I’ve known Abdul Fattah Ismail for a long time, as we used to both do a lot of volunteer work together, in association with the Notre Dame Club of New York City. I’d see him on Saturday mornings at the University Community Social Services (the “Meatloaf Kitchen”), or we’d end up wrapping an immense number of donated toys for a local Secret Santa program on a December evening after work. I moved to the suburbs, had two kids, and no longer have the time to volunteer in NYC, unfortunately, but he’s still around and helping out. When he’s not at his day job as a digital strategist for Publicis (an advertising agency). Or pursuing his creative writing. He recently published a book of poems, Extended Syllables, so I thought it was about time we got back together to talk about life and poetry and such. We caught up over lunch and cheap beer at the Liberty (a quiet spot during the day, although apparently much more busy when the happy hour crowd arrives), and here’s what he had to say.
Abdul Fattah Ismail
Date: March 29, 2016
Hometown: South Bend, IN
Current town: NYC
Occupation: Digital Strategist and writer
First of all, I really enjoyed reading your poems…so thank you! What have people had to say about your book so far?
It’s been pretty positive. To elaborate, I’m a stereotypical Aquarian. I have a lot of friends, but not as many close and intimate friends, so many people I know don’t know that I write about race, class, and food (food is very important). That’s part of the reason why it took me so long to publish. I had to grow as a person, as an adult. When I first graduated from Notre Dame, at my first job, working for a small social services organization in D.C., I was told, “Live for your gifts.” I try to do that, but it took me a long time to be responsible publicly. I think I’m a good writer and a good communicator, but it took me a while to get comfortable and stand in public. The book has been 20 years in the making.
That makes sense. Once something is out in the public space, people comment, discuss, and criticize.
Criticism can be valuable. You have to consider the source. It can be the beginning of a dialogue, a progress. So I have to think about who it’s coming from, what drives it, and then know how much weight to give it. I used to give more weight to criticism, but now that I’ve accomplished other things, it is easier.
I’m happy with it. I kind of wish I had some illustrations. Maybe the next book.
Will we have to wait another 20 years?
No, I think I’m going to work a little faster.
By the way, have I been calling you the wrong name for the last 10 or 12 years? Isn’t “Abdul” supposed to go with “Fattah” and not be separated? I read a novel called Major Pettigrew’s Last Stand, which is about a love affair between a retired military man and a Pakistani widow in a small English town (which horrifies their families and the neighbors). In any case, in the book, Major Pettigrew corrects, I think it is his son, that he shouldn’t call one of the other characters just plain “Abdul” because by itself it just means “servant.” So Abdul Fattah is “servant of God,” right?

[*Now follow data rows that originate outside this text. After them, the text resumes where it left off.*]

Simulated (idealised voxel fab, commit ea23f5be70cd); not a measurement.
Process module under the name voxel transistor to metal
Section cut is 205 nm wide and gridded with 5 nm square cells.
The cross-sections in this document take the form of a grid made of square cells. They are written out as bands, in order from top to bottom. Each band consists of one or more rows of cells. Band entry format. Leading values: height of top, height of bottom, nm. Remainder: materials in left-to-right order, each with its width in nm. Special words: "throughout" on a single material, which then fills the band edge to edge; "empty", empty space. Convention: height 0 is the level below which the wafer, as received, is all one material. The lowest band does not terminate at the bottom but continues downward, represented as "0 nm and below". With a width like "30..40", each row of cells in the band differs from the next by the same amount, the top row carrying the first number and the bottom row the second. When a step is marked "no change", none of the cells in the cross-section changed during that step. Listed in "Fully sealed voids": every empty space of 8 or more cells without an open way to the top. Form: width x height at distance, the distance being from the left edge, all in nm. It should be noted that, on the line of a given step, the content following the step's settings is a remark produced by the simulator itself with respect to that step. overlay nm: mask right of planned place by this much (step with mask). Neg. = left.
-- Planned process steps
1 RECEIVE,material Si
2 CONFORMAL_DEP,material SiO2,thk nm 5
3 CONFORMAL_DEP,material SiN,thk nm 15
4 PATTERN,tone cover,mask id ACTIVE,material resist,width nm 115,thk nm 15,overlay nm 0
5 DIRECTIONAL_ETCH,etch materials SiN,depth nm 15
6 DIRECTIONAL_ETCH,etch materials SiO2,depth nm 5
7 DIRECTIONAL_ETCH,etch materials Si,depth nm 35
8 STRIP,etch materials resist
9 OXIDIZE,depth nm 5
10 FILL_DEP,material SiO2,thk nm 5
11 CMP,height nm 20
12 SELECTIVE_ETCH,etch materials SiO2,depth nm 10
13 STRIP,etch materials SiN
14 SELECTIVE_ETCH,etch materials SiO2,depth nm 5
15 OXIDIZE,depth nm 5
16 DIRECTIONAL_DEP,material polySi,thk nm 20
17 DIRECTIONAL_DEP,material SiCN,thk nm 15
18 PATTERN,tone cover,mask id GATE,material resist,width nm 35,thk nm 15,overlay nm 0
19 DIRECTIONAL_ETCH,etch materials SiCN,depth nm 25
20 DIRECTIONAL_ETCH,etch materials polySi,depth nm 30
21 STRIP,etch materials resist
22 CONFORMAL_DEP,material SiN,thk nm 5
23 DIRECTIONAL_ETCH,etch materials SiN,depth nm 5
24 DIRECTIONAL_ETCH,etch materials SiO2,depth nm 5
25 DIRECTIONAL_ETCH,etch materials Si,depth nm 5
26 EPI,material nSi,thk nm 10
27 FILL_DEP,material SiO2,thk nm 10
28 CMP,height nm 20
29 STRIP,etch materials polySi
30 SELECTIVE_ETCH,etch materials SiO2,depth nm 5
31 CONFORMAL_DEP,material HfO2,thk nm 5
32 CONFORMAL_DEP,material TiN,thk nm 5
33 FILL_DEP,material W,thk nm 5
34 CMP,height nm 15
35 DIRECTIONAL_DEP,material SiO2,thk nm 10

Yes, but I do go by Abdul! My mother always said it was important to use my whole name. But it’s one of those immigrant themes. How much do you keep of your culture? How much to you keep private and protect of your culture? It’s part of the difficulty in establishing identity. The United States is a new country, it’s only 500 years old. People come here from all over.
I remember that your family is from Sierra Leone. Were you born there or in the U.S.?
I was born here. So I’m a child of immigrants. But very much between two places.
I know you also do “spoken word” readings of your poetry. It is a very different experience for someone to watch something being performed than for someone to read poetry in a book. When you write, do you write something meant primarily to be listened to, or to be read?
To be honest, most of what I wrote, I just wrote. I didn’t consider publishing until after I finished my MBA at St. John’s. I had had a break up of a relationship, which took me down, actually. Now moving forward, I think about an audience a little bit more.
The experience was that I started reading at art galleries and open mikes. Then I really started to consider an audience. But at the beginning, it was all self-reflections and observations.
I went with a print book because some people want something tangible, something I can sign for them. But other people like to read on the Kindle, so I have that available too. I’m learning about entrepreneurship and getting comfortable with selling my work and being confident about my price point.
Some of your poems are a bit more narrative, others more percussive…have you thought about setting any of them to music?
Some of them do seem like they’d make song lyrics. When people read them they do seem to think that they’re very short. So I might do something longer next time. People have a stereotypical idea of what poetry is like. I hope my collection opens them up to a new point of view.
I noticed an awful lot of references in your book that put me in very specific places…fortunately for this reader, I am from New York and I’ve spent a lot of time in South Bend, Indiana, and Chicago, so I think I may have picked up more than some. Was this deliberate on your part…how accessible is your work to people from other places?
Yes, there is some regionality. Those places—I have extensive histories there. And also other places, like South Africa. But at the same time, that’s part of the journey for the reader.
Well, I’ve never been to South Africa, so I probably missed some of your references there. We only know what we know.
Some of the things you write seem very angry, and who can blame you for that? There’s plenty wrong with the world. There are plenty of times when our country doesn’t live up to our ideals, and when human institutions and human beings fail. But you also seem to have a bit of a sense of humor about the way things are. Am I reading you correctly here?
Yeah, that sounds about right. One of my gifts. I get wrapped into injustice. There’s fragmentation: gender and race, and humor and self-awareness.
Do you relate much to other books, movies, etc. about the immigrant experience here? It seems like it’s kind of a familiar story for me…but I know stories about Irish immigrants (my family), and Italian immigrants (my husband’s family), and Chinese immigrants ( through reading a memoir called Fifth Chinese Daughter), and Indian immigrants (reading novels such as Unaccustomed Earth). Americanah is a novel about a Nigerian woman in the U.S., but she ends up going back to Nigeria. I don’t think I’ve ever read anything about the experience of coming to the U.S. from Sierra Leone.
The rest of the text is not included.